The importance of routines

April 14, 2010

Before having kids, I was never a big fan of “routines”. I was more a fan of spontaneity. Becoming a parent changed all that. I immediately saw how important routines are for my family, as well as for myself. While I still remain flexible, we definitely have daily, weekly and even annual family routines. This has become even more important while living abroad.

When moving to new places, it has been critical to establish routines in order for the family to feel settled. However it is very overwhelming at first because everything is new and different – for all of us. Everyone’s routines are getting reshuffled, at the same time, across all aspects of our lives. Where do we shop for groceries? How do we get to school or work? What after-school activities are available for each child? Where can we workout or play sports? How much homework does each child get and when is it due? Where is the dry cleaner? Where do we get our hair cut? Where do we find health care providers? Throw on top of it operating in a new language and daily life is suddenly quite chaotic and challenging!!!
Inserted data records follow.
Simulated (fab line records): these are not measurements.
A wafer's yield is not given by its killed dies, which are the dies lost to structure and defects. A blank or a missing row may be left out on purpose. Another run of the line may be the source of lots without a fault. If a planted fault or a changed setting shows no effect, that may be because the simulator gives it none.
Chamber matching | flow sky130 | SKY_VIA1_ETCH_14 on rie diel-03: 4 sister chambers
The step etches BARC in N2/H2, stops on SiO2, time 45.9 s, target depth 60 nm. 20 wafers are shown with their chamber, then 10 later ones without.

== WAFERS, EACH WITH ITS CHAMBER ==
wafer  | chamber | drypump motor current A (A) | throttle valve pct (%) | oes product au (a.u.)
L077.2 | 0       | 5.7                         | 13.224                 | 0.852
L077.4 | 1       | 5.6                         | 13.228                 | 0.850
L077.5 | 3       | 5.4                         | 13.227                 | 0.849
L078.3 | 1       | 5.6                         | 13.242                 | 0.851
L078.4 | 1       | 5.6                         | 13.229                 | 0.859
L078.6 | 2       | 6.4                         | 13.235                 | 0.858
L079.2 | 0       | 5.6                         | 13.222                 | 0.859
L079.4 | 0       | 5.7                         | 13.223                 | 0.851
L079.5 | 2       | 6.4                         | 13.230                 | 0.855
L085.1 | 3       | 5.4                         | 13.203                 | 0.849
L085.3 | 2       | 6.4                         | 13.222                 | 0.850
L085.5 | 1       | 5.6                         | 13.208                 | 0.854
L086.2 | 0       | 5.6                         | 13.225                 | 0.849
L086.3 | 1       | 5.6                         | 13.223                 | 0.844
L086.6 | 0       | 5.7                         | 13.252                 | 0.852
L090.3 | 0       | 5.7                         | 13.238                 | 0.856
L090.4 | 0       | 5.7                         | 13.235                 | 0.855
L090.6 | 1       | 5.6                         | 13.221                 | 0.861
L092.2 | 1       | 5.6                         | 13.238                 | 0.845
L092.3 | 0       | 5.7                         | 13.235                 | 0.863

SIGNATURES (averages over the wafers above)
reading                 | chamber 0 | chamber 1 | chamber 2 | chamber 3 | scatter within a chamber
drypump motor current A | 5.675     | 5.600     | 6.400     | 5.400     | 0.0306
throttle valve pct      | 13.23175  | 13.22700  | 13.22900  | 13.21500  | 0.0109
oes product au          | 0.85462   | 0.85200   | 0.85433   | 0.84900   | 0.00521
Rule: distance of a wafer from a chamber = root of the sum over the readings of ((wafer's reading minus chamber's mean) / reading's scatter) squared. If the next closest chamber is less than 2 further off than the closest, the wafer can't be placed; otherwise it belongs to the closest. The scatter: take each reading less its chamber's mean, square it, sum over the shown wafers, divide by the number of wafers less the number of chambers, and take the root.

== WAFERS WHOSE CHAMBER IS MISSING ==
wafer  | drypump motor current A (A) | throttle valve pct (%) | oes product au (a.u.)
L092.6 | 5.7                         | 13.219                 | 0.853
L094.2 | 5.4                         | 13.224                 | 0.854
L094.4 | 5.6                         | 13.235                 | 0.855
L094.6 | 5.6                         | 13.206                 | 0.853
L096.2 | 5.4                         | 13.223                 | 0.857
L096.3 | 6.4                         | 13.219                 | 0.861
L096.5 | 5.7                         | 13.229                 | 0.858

The good news is that after 3 months, we are establishing new daily and weekly routines. The kids know what to expect at school and are even buddies to newer arrivals! Amazingly while still “new”, they are no longer the “newest” kids in their classes. They have selected new after-school activities along with some old favorites. I am settling into a routine as well, though it has taken longer than I would like. We can get through regular household routines easier and daily life is not as overwhelming. We know which store has the best fruit, and which one carries the kids’ favorite cereal. We know where everyone can get a haircut. That being said, the routines are not completely settled yet, but we are getting there. This phase took much longer when we moved to Lima; perhaps there is a learning curve after moving multiple times!!

No matter how hard we have tried, the routines are never the same from one place to another. In a positive mood, I would say moving is a chance to try new things; in a negative mood, I would say it is a forcing mechanism. For instance, I could not replace my Masters swimming group from California when living in Lima; nor was I willing to ride my bicycle in Lima’s infamous traffic where stop signs are merely recommendations! Therefore I traded one sport for another: triathlons for golf. I am extremely glad I did. While completing triathlons was rewarding, often it was a solitary pursuit. Golf is a more social sport and through it we met many of our close friends in Peru. If we had stuck to our old California routines, we would have missed out on many great memories.

I have also realized that while some aspects of our routines are similar from one place to another, they need to be different. If they are the same, it is too easy to compare “here” with “there”. Continuing on the golf theme, I am the most homesick after playing golf with the local expat league. While I have a great time while playing and everyone is very friendly, it is not the group we grew close to over the last four years. That being said, I will get back out there, because I love the game and it is a great way to meet new people. However, we have realized we cannot replace what we had in Lima and we have found other ways to build a new community of friends here in Shanghai. Luckily there is a strong and very friendly expatriate network so it is not too difficult.

I am relieved that we have established routines in our new environment. While I am still not a fan of rigidity, I can see how everyone seems calmer now that we have a rhythm back in our days. I know that routines keep our family grounded. They are something that we can control when everything else is completely new and different.